In Equation (4), x is the variable that follows Gaussian distribution, and would be used to represent the elemental tensile strength, cohesion, friction angle and elastic modulus in the material model. Figure 3 shows three Gaussian distributions function curves with various σg, i.e., σ g 1 < σ g 2 < σ g 3 . It can be seen that the bigger σg indicates flatter curve and more scattered x. Although σg can reflect the scatter degree of one number set, it cannot give a suitable indicator for more than two number sets which have different mean values or dimensions. The ratio of σg to μ, termed the coefficient of variance, is standardized of σg and always introduced to depict the scatter of several number sets. The coefficient of variance would be used to depict the heterogeneity degree of material properties mentioned above, which is denoted by hcv in this study. The existing tests showed that Poisson’s ratio has little effect on the modeling results [76], and hence a constant Poisson’s ratio is used for all the elements for simplicity.
In this study, the FDM based program, Fast Lagrangian Analysis of Continua in 3 Dimensions (FLAC3D), is used associated with the plastic strain dependent CWFS-TL strength model and statistical model stated above. In FLAC3D, materials are represented by polyhedral elements within a three-dimensional grid that is adjusted by the user to fit the shape of the object to be modeled. Each element behaves according to a prescribed linear or nonlinear stress/strain law in response to applied forces or boundary restraints. The material can yield and flow, and the grid can deform (in large-strain mode) and move with the material that is represented [77]. FLAC3D embodies a number of basic constitutive models for use in the analysis of the mechanical behavior of geomaterials and user-defined constitutive models can also be implemented based on built-in programming language. In this way, FLAC3D has been adopted to study the progressive failure of rock materials with various joints [73,74,75] and deep excavation [72] associated with the presented plastic strain dependent CWFS-TL strength model. Furthermore, the elemental heterogeneity described by Gaussian distribution function would also be incorporated in the program based on the built in programing language in this study.

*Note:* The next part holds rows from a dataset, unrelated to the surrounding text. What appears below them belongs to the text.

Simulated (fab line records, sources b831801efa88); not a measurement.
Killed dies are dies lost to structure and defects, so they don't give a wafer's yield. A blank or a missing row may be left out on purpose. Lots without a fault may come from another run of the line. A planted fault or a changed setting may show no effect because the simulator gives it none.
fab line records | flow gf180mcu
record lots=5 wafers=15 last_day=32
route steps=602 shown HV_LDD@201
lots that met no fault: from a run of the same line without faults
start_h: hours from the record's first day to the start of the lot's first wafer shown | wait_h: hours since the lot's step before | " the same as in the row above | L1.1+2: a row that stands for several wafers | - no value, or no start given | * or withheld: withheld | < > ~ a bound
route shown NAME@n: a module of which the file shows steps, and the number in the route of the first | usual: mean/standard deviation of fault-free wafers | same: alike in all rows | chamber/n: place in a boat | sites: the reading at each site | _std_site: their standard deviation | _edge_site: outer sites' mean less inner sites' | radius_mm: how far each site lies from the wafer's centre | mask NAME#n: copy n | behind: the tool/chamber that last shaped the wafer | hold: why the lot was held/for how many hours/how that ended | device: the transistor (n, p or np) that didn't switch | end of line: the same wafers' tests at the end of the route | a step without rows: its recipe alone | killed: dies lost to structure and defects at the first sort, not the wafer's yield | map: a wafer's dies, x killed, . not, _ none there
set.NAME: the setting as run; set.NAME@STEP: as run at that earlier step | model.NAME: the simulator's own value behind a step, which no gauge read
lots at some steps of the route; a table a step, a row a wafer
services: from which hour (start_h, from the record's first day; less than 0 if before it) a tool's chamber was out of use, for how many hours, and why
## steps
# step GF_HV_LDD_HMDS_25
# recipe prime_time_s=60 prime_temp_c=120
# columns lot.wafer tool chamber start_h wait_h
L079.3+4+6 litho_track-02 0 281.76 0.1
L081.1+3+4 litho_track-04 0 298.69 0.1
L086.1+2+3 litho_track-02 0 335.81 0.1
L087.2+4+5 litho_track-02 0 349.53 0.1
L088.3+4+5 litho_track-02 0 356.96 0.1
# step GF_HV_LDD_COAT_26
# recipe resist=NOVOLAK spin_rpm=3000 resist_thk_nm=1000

3. Description of the Heterogeneous Material Models and the Uniaxial Compression Tests

3.1. The Heterogeneous Material Models

The size of model in direction of x, y and z is 76 mm × 1 mm × 152 mm, represented by 152 × 1 × 304 = 46,208 uniformly distributed wedge elements in mesh (Figure 4). The axes of x, y and z indicate the width, thickness and height of the model, respectively. Different elements are represented by various colors in Figure 4.
As stated above, the mechanical parameters needed in this study can be divided into four groups: first, parameters that determine the elemental deformation features (i.e., elastic modulus E, and Poisson’s ratio v); second, parameters that determine the elemental failure threshold (i.e., the cohesion c0, friction angle ϕ0, and tension τ0); third, parameters that determine the property heterogeneity (i.e., the mean value of above parameters μ and the heterogeneity degree hcv); and fourth, formulation that determines the evolutional process of the above mechanical parameters as plastic strain increases. The mean parameters or formulation of first, second and fourth groups are listed in Table 1, associated with the various heterogeneity degree parameters hcv. The mean parameters of elastic modulus E0, cohesion c0, friction angle ϕ0, and tension τ0 at peak are 60 GPa, 50 MPa, 38° and 20 MPa, respectively. It can be seen that the ratio of mean uniaxial compressive strength (σc0), i.e., 205 MPa, to mean tensile strength is about 10. The corresponding parameters of individual elemental are following the Gaussian distribution function N (μ, μhcv) in which μ represents the mean value. When the local stress of an individual element reaches its peak strength threshold, its parameters will change following the formulations listed in the third column shown in Table 1, and when the plastic strains reach critical values, the residual deformation and strength parameters will take effect. For simplicity, the critical plastic shear strain 0.1% is adopted to determine the softening to residual at the post-peak stage for the elastic modulus and shear strength parameters, while a much smaller plastic tensile strain 0.01% is adopted to determine such transform for tensile strength, which are roughly based on the experiments of marbles in [71]. All the residual tensile strength, cohesion and elastic modulus are weakened to zero, while the residual friction angle is mobilized to 40° according to the experiments in [71] and the rock slip tests summarized in [78]. As stated above, a constant Poisson’s ratio of 0.25 is adopted.
Associated with the mean parameters, the heterogeneity parameters of hcv were adopted for six levels to build the heterogeneous material model, i.e., 0.01, 0.05, 0.10, 0.15, 0.20 and 0.22. As an example, the elemental elastic moduli of the models are shown in Figure 5. The scales of grey color shades indicate magnitude of the parameters. Figure 6 shows the histogram of elastic modulus distributions of the models given in Figure 5. It can be seen that as the hcv increases, the scatter of elastic modulus increases and the materials tend to be more heterogeneous.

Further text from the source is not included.